Don't get me wrong. It's great that people care about food, but the problem with any fad is that it will lead to groupthink, homogeneity, blind acceptance of mythology, the exaltation of mediocrities, and the ostracism of creative people who won't join the herd. And the snobbery and condescension are paralyzing. Cooking is art, so rigidity and conformity tend to destroy it. They discourage experimentation and diversity, which are at the heart of progress.
I've seen TV food heroes do really dumb things while the audiences oohed and ahhed like they were witnessing miracles, and I've eaten in TV-chef restaurants that were literally inferior to Pizza Hut. I've used TV-chef recipes that were not only bad, but absurd. The fad helped these things happen. Once fame cements your reputation, you can spread plumber's putty on a cracker and tell people it's divine, and 90% of them will agree with you and go for the throat of anyone who complains.
I remember a hilarious TV show that did Candid Camera-style pranks. They made up a fake soft drink, using the most disgusting ingredients they could think of. They made it so revolting, it amazed them that people could drink it. Then they gave out samples in a store and told people they were filming a commercial. Over and over, people grinned and said how much they loved it, just so they could be on TV.
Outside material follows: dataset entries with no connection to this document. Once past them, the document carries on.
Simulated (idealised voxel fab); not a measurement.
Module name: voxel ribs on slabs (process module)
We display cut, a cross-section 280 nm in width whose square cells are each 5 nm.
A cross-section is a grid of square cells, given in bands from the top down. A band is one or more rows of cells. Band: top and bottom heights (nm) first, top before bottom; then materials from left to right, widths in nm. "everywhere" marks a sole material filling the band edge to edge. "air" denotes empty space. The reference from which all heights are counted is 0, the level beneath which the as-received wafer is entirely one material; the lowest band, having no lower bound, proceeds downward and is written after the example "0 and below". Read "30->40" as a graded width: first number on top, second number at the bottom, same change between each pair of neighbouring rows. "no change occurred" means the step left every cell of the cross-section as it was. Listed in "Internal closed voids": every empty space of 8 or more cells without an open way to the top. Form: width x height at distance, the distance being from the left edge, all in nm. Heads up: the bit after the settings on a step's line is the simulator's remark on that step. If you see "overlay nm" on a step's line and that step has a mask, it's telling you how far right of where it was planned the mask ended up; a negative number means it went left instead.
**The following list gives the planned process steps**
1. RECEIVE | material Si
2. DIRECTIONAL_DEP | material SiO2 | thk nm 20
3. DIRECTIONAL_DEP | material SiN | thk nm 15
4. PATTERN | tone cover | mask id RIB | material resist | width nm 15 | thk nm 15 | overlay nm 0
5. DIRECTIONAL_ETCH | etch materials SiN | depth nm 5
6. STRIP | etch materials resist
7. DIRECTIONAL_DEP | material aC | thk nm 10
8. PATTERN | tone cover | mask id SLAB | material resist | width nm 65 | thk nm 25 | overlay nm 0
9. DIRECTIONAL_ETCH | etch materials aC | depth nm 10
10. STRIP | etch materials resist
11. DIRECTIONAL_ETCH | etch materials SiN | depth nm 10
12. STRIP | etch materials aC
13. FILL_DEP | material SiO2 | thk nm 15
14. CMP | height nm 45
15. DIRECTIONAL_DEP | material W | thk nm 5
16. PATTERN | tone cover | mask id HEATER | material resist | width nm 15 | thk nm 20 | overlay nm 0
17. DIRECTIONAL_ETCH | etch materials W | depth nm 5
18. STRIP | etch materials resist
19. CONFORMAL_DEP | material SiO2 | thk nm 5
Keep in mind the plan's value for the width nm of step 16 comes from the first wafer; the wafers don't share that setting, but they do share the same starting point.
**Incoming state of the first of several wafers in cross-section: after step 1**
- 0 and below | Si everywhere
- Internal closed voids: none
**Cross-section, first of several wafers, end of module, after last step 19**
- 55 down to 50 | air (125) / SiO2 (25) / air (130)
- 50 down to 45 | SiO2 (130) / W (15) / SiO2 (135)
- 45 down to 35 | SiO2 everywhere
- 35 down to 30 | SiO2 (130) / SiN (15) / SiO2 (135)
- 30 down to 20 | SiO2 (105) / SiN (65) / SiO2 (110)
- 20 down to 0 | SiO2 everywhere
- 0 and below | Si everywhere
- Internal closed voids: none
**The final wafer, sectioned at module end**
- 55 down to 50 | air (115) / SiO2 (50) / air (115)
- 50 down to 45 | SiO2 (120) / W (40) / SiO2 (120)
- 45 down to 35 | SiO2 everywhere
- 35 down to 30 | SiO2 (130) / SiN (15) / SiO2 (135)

That's the same thing that happens when Emeril cooks up a bad recipe and passes it out to the crowd.
I never watch food TV. It can't be trusted. Picking through it to see what works wastes my time. Meanwhile, the Internet, good books, trusted friends, and hands-on experience are invaluable.
I cooked before the food fad, and I will be cooking after it's over. It hasn't done a thing for me, apart from screwing up a few meals.